I have secrets, I have books, and now I have scones! I went through a phase at the turn of the decade when I read a lot of cozy mysteries. Like Nancy Martin’s Blackbird Sisters Mysteries, Laura Levine’s Jaine Austen Mysteries, Ellen Byerrum’s Crime of Fashion Mysteries – I had to look all of these up, I haven’t read any cozy mysteries since 2011. Though The Secret, Book, and Scone Society doesn’t exactly have the same feel as the ones mentioned. But I was very much attracted to the title; when you judge books by their covers, it encompasses much more than just the physical cover. I love books, I love scones, and secrets make literature oh so interesting/frustrating.
The Secret, Book, and Scone Society is about a fictional town with healing properties. Visitors come hoping to cure their ills. The story launches with an out-of-towner being killed. He ordered a scone from the baker and made an appointment with the bookstore owner, Nora, before being pushed off a cliff. The sheriff is pushing to rule his death a suicide. But the bookstore owner is doesn’t believe that, and neither does the baker. So they team up with two other friends to prove the murder.

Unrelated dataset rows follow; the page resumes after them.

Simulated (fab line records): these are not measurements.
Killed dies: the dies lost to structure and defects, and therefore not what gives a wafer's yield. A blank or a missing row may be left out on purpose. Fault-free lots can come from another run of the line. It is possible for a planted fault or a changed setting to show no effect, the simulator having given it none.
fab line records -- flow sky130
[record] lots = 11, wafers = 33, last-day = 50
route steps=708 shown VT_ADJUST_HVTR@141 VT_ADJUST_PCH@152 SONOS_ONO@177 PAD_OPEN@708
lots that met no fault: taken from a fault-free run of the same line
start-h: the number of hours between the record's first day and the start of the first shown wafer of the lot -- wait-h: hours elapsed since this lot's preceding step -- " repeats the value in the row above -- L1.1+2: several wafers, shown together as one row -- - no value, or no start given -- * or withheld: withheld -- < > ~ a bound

“Stories are just like people. If you don’t approach them with an open mind and a healthy dose of respect, they won’t reveal their hidden selves to you. In that event, you’ll miss out on what they have to offer. You’ll walk through life an empty husk instead of a vibrant kaleidoscope of passion, wisdom, and experience.”
I don’t know if this book would qualify as magic realism, but there is a tiny hint of it. The Scone in the title are the signature “comfort scones” the baker customizes for each person, designed to heal you emotionally. There aren’t any secret or magical ingredients; the combination of those ingredients reminds you of happier times and helps you become at peace with where you are now.
The bookstore owner is a self-taught bibliotherapist, who recommends books to help you through what is weighing heavily on you. We already know how life-changing books are, so this is a more intentional use of that magic. But back to the scones.
I haven’t made scones in a long time. Okay, so I’ve only ever made them once. Which is a shame, considering how much I love jam and clotted cream. Scones feature prominently throughout this book; the baker makes a comfort scone for nearly every character. She used all kinds of mix-ins for other people, but she made Nora a plain scone sandwiching mixed berry jam. The recipe I used is adapted from Bigger Bolder Baking. (As mentioned in my last food-related post, I rewrite recipes for myself.)
4 cups all-purpose flour
3/4 cup unsalted butter, frozen
6 tsp baking powder
1/2 cup sugar
1 cup milk
2 eggs, beaten
Jam, to serve
Preheat oven to 425°F, line a baking sheet with parchment paper.
In a large bowl, whisk flour and baking powder.
Grate frozen butter into the flour mixture.
Mix with hands until crumbly.
Stir in the sugar.
In separate bowl, whisk the milk and eggs.
Pour half the milk mixture into the flour, stirring with a spoon or mixing with hands.
Add more milk a little at a time, until a dough forms.
Transfer the dough to a floured surface and press dough to 1 1/2 inches thick.
Cut scones out with 2-inch round cookie cutters.
Place on baking sheet, and glaze tops with the remaining milk and egg mixture.
Bake for 20 minutes until golden brown.
Cool on wire rack; serve warm or fully cooled with jam.
Coincidentally, Nora’s comfort scone happens to be how I like my scones – plain with a bit of jam. And a lot of clotted cream, but I don’t have clotted cream nor the time to try making it for the first time. The jam is strawberry, since that is what I have on hand.
The Secret, Book, and Scone Society started off slowly (despite the murder happening in Chapter 1). It was sort of a plodding pace, without a sense of urgency, and very little danger in the beginning. The author focused more on developing the characters than on the actual murder, which is fine, especially if this is the start of a new series. It started picking up about halfway through the book, with the anxiety for the characters starting at around the three-fourths mark. It’s definitely more of a “cozy armchair by a fireplace” read than an “edge of your seat omg please don’t die” novel.
The antagonists were very one-dimensional. I’ve gotten sophisticated enough in my reading that I would like to relate a bit to the villains, to feel empathy for how they ended up being the bad guys, while still rooting for justice to be served. I don’t like going into and coming out of a book feeling like the antagonists deserved to die. And that’s how I felt about these characters, from beginning to end.
While I know the entire story is built around secrets that we are ashamed to share with even those closest to us, lack of communication frustrates the hell out of me. We are living in 2018, people need to be woke about these things! Has no one learned anything from Romeo and Juliet? (Romeo and Juliet is not a love story, much less the greatest love story of all time.)
Beyond that, not a bad read overall. I give it 3.5 stars. And will probably check out the next book in the series.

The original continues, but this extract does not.